South Korean President Lee takes a selfie of himself and his Chinese counterpart, Xi. Photo: Blue House

South Korean President Lee Jae Myung is spending the first weeks of the new year attempting a feat of diplomatic engineering that would challenge the most experienced leader. He began the year in Beijing, the first official visit by a South Korean president since 2019. In the coming week, he is scheduled to join Japanese Prime Minister Sanae Takaichi in her hometown.

China and Japan each is eager to draw South Korea to its side as President Lee walks across a narrowing bridge between them. His task is to foster closer ties while avoiding being drawn into conflict, even perhaps to help ease tensions.

This careful management of the complex triangular relations in the region takes place against a backdrop of growing global uncertainty, manifest in US President Donald Trump’s aggressive intervention in Venezuela. In the capitals of Northeast Asia – as well as in Europe – the talk is of a world splintering into spheres of influence.

“Trump’s America seeks to position itself not as a global hegemon but as a great power whose sphere of influence is the American continent,” commented Jung E-gil, senior international affairs writer at the South Korean daily Hankyoreh. “Looking at the situation surrounding Ukraine, Taiwan and Venezuela, one wonders if the US, China and Russia are now carving up separate spheres of influence.”

Xi woos Lee to join hands against Japan

Lee’s four-day visit to China was a continuation of a Chinese charm offensive toward the new government that began with Xi’s attendance at the Asia-Pacific Economic Cooperation (APEC) Summit late last year. As was the case then, the language and messaging of the China visit were mainly focused on friendship and mutual benefit, founded in deepening economic and cultural cooperation. The South Korean leader was accompanied by some 200 corporate leaders, making the focus clear.

But Xi and his colleagues did not conceal their concerted effort to frame the relationship in the historical context of shared battles against the Japanese Empire, which China now contends is being revived under Takaichi. Chinese officials greeted the assumption of power by the conservative nationalist with skepticism, given her unapologetic views of Japan’s wartime past.

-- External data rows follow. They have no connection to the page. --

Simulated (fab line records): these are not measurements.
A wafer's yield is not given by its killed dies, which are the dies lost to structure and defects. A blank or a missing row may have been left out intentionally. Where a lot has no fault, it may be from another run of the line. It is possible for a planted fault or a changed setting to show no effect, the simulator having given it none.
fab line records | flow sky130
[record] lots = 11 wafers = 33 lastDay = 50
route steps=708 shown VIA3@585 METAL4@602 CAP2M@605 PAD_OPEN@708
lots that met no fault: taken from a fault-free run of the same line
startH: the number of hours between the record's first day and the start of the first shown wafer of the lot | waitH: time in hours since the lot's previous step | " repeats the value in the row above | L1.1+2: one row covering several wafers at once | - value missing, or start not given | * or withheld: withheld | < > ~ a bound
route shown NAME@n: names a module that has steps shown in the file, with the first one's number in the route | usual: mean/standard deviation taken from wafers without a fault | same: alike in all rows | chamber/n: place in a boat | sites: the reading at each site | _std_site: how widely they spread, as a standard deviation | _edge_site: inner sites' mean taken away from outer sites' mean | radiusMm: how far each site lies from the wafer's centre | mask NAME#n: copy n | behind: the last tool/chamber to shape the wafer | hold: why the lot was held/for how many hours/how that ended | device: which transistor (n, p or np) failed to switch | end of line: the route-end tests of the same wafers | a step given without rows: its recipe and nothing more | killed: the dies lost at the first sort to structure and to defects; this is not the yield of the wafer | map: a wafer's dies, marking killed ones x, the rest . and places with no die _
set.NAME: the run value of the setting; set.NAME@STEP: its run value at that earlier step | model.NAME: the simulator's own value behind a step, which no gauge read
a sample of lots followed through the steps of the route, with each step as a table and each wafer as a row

They moved into outright hostility after Takaichi’s November 7 remarks suggesting Japan could get involved in a conflict in the Taiwan Straits. Chinese retaliation continues to grow, most recently threatening restrictions on exports of “dual-use” technology.

The official Chinese readout from the visit was explicit in promoting the idea that the two countries should join hands against Japan:

Both countries, with broad common interests, should stand firmly on the right side of history and make correct strategic choices. Over 80 years ago, China and the ROK made great sacrifices in resisting Japanese militarism and achieved the victory. Today, it is all the more important for the two sides to join hands to defend the victorious outcomes of World War II, and safeguard peace and stability of Northeast Asia.

Lee was ready to accommodate Xi in one key respect—the reaffirmation of South Korea’s standing policy on Taiwan. He told Xi that he “respects” China’s position on “one China.”

He made a nod toward China’s and Korea’s shared history of opposition to Japanese imperialism. Contrary to the words of the Chinese readout, the Republic of Korea itself wasn’t founded until 1948, but many Koreans found ways to oppose Japan’s colonial rule between 1910 and the 1945 liberation. Lee on this China visit made a symbolic stop in Shanghai to mark the anniversary of the birth of one of the most prominent of those, Kim Ku, who led a Korean government in exile there.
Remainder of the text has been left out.